Source: Wall Street Journal
By: Ken Parks
04.08.2013
BUENOS AIRES--Argentina's benchmark bonds and stocks rallied Monday, thanks to gains on Wall Street and improved investment sentiment in Buenos Aires.
Adrian Mayoral, a trader at a brokerage carrying his family's name, said some investors have been tempted back into the market ahead of a mid-April deadline in a high-profile court case pitting the Argentine government against creditors.
"For now the market has some breathing room and some securities have recovered to previous highs," Mr. Mayoral said.
A U.S. federal appeals court has given litigating creditors until April 22 to respond to a proposal by the Argentine government to swap their holdings of defaulted bonds for new bonds at a steep discount. The so called holdout creditors are trying to collect on about $1.33 billion in judicial awards.
The court is widely expected to issue its ruling on the payment plan during the second quarter. An adverse ruling could put Argentina in the position of either refusing to pay holdouts and defaulting on its current bonds issued under New York law, or paying holdouts with the risk that investors who participated in the debt swaps also sue the government for similar treatment.
Turnover on the local fixed-income market was 1.1 billion pesos ($223 million), accounting for about 85% of the total volume of securities traded on the Buenos Aires Stock Exchange during the session.
Among bonds issued under New York law, the Global 2017 closed 0.7% higher at ARS689.00, while the dollar-denominated 2033 Discount bond rose almost 1% to ARS684.50.
Among domestic-law bonds, the Bonar 2017 rose 0.9% to ARS732.50, and the Boden 2015 closed 0.7% higher at ARS753.95.
Argentina's Merval index of leading shares rose 2% to close at 3379.39 on volume of ARS50.3 million.
Banking concern Grupo Financiero Galicia SA (GGAL, GGAL.BA) rose 4.7% to ARS4.86, phone company Telecom Argentina SA (TEO, TECO2.BA) rose 4.3% to ARS25.30, and steel-tube maker Tenaris SA (TS, TS.BA) closed 1.5% higher at ARS171.50.
State-run YPF SA (YPF, YPFD.BA) closed 1.7% lower at ARS116.50 on heavy volume after the company said it will have to import more fuel after a fire that damaged its largest refinery.
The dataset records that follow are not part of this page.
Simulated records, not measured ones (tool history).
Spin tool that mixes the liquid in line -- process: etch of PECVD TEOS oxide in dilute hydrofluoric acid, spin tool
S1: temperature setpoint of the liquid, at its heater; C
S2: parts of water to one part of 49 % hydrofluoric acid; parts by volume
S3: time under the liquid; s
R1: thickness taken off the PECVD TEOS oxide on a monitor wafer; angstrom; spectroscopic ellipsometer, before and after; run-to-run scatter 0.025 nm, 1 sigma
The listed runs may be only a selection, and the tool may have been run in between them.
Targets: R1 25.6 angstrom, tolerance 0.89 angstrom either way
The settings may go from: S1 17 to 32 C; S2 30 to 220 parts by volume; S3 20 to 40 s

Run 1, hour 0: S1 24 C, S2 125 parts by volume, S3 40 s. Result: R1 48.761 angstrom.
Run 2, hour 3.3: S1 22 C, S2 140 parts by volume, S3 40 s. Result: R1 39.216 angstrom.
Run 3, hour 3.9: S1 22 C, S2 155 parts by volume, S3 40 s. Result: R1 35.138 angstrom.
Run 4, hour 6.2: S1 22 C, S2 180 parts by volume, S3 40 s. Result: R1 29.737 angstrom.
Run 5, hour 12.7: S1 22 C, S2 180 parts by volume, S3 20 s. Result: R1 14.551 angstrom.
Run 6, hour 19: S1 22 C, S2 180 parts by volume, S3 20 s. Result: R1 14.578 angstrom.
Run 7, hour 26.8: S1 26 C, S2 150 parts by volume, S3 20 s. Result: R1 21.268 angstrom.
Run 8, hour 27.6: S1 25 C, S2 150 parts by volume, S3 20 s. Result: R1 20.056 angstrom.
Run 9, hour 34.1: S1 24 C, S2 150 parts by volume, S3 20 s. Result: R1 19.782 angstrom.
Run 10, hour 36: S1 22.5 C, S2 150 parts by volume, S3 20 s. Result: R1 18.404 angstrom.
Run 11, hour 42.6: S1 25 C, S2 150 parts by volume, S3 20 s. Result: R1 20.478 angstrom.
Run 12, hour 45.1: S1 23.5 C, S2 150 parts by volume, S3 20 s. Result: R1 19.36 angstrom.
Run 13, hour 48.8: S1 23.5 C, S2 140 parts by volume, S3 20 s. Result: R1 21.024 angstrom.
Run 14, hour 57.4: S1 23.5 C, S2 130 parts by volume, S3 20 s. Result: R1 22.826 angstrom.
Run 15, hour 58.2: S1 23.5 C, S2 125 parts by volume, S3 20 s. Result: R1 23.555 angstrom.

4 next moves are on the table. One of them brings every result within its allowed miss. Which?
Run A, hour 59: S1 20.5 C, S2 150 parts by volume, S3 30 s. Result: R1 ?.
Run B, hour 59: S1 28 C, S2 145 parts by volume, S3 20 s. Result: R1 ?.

The Argentine peso firmed to close at ARS5.1330 to the U.S. dollar on the regulated MAE foreign-exchange wholesale market, compared with ARS5.1340 at Friday's close.
The government strictly rations the sale of foreign currencies such as the dollar to businesses and individuals to protect the central bank's international reserves from capital flight.
The central bank also intervenes in the exchange market on an almost daily basis as it tries to buy dollars to build its reserves, while gradually weakening the peso to help exporters.
Strict capital controls that limit the amount of foreign currency Argentines can legally purchase have led some people to seek dollars through informal channels.
On the black market, the peso strengthened to about ARS8.33 against the dollar Monday, from around ARS8.40 in the previous session, according to the newspaper El Cronista, which publishes an average of rates collected from black-market traders.